Converters / Planar transformers

System EL specializes in printed circuit layout design for power conversion (power management): converters, power supplies DC/DC, AC/DC, inverters, etc. PCB layout in power conversion applications must meet many additional requirements besides being a simple physical realization of the schematic netlist. It is necessary to create optimal operating conditions for sensitive electronic circuitry in a challenging electromagnetic environment. Some aspects tend to call for contradictory approach, so reaching a satisfactory solution is even more difficult. The most important issues are:

1. Trace width and thickness adequate to conducted current.
2. Isolation distance between nodes with large voltage differential
3. Minimalization of fast changing current loops to reduce parasistic layout inductance and emitting of magnetic field affecting other parts of the circuit
4. Minimalization of fast changing voltage surfaces to reduce parasitic layout capacitance and emitting of electric field affecting other parts of the circuit.
5. Reduction of layout inductance around high power switching to minimize oscillations, voltage spikes and commutation losses.
6. Using layout for shielding sources of electromagnetic emission and parts of the circuit which may be affected.
7. Reducing EMI though proper layout geometry.
8. Separation of ground planes for control and power.
9. Using multilayer layout arrangements for optimal power conversion and control (most complex projects require up to 8 layers).
10. Cooling of SMT components directly via pcb metallization
11. Meeting safety requirements through proper creepage and clearance distance
12. Mechanical solutions associated with heatsinks and large power components
13. Magnetic components designed in PCB technology (planar magnetics), realized as separate components or with windings embedded in the main board.
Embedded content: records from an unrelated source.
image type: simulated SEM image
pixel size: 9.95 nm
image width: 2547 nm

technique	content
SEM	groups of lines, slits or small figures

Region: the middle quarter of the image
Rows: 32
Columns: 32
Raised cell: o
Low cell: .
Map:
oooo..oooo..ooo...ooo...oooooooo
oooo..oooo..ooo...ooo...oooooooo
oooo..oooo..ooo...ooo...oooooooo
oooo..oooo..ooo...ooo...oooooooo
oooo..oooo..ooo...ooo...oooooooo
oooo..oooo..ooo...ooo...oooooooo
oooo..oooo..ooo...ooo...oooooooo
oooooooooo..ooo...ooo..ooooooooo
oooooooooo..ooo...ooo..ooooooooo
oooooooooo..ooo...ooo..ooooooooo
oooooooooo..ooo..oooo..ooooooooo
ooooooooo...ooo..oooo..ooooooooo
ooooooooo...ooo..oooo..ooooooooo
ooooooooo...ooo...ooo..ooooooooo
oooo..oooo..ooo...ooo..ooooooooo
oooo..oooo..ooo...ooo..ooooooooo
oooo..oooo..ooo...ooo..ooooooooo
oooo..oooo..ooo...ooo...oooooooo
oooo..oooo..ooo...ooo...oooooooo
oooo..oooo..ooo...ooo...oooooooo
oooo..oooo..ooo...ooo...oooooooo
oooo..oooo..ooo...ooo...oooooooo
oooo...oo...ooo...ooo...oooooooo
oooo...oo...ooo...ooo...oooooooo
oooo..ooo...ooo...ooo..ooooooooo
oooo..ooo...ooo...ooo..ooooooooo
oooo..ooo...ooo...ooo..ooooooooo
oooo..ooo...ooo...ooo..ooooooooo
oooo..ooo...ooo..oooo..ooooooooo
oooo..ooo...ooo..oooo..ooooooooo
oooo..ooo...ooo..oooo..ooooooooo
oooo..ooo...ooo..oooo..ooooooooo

Due to above requirements PCB layout in power conversion circuits frequently becomes a critical part of the project with big impact on performance, reliability and durability. System EL and cooperating consultants designed many advanced switched mode power conversion systems, we invite you to take advantage of our experience.


Planar transformers

Planar transformers are commonly used in high frequency switched mode power supplies. The windings are manufactured using PCB or flex circuit technology, sometimes also using stamped copper foil or wire. Their main advantages are:

1. Low cost – manufacturing a winding in PCB technology may be much less expensive than an actual process of winding (very difficult to automate, especially with high frequency switching transformers).
2. Very low probability of quality problems – the PCB manufacturing process is highly repeatable and reliable while quality control is simple. On the other hand, winding transformers in traditional technology, applying insulation covering all require spaces with proper margin, wire termination, etc., may easily be performed with errors, sometimes in a way difficult to detect in testing of finished component.
3. Stable parameters – planar transformer geometry is governed by a PCB design and the board itself is manufactured with an accuracy counted in microns. As a result leakage inductance and intrawinding capacitance are very stable and repeatible component to component. It is not possible to control a winding process in traditional transformers with this level of accuracy, so higher variability of some parameters is unavoidable. Leakage inductance and intrawinding capacitance have a significant impact on power transistor commutation, oscillations, voltage spikes and EMI
4. High operational frequency – planar transformers are naturally composed of thin layers of copper, which reduces power losses associated with eddy currents present in high frequency operation. Achieving similar results in traditional transformers requires using thin copper foil, which complicates assembly and increases cost.
5. Transformer embedded in main board – in some situations it is possible to realize (completely or partially) windings directly in in the main PCB. All that is needed to have a fully functional transformer is to place a core in the PCB cutout.
6. Low profile – planar technology enables very low profile design, which may be a very desirable feature in some system geometries.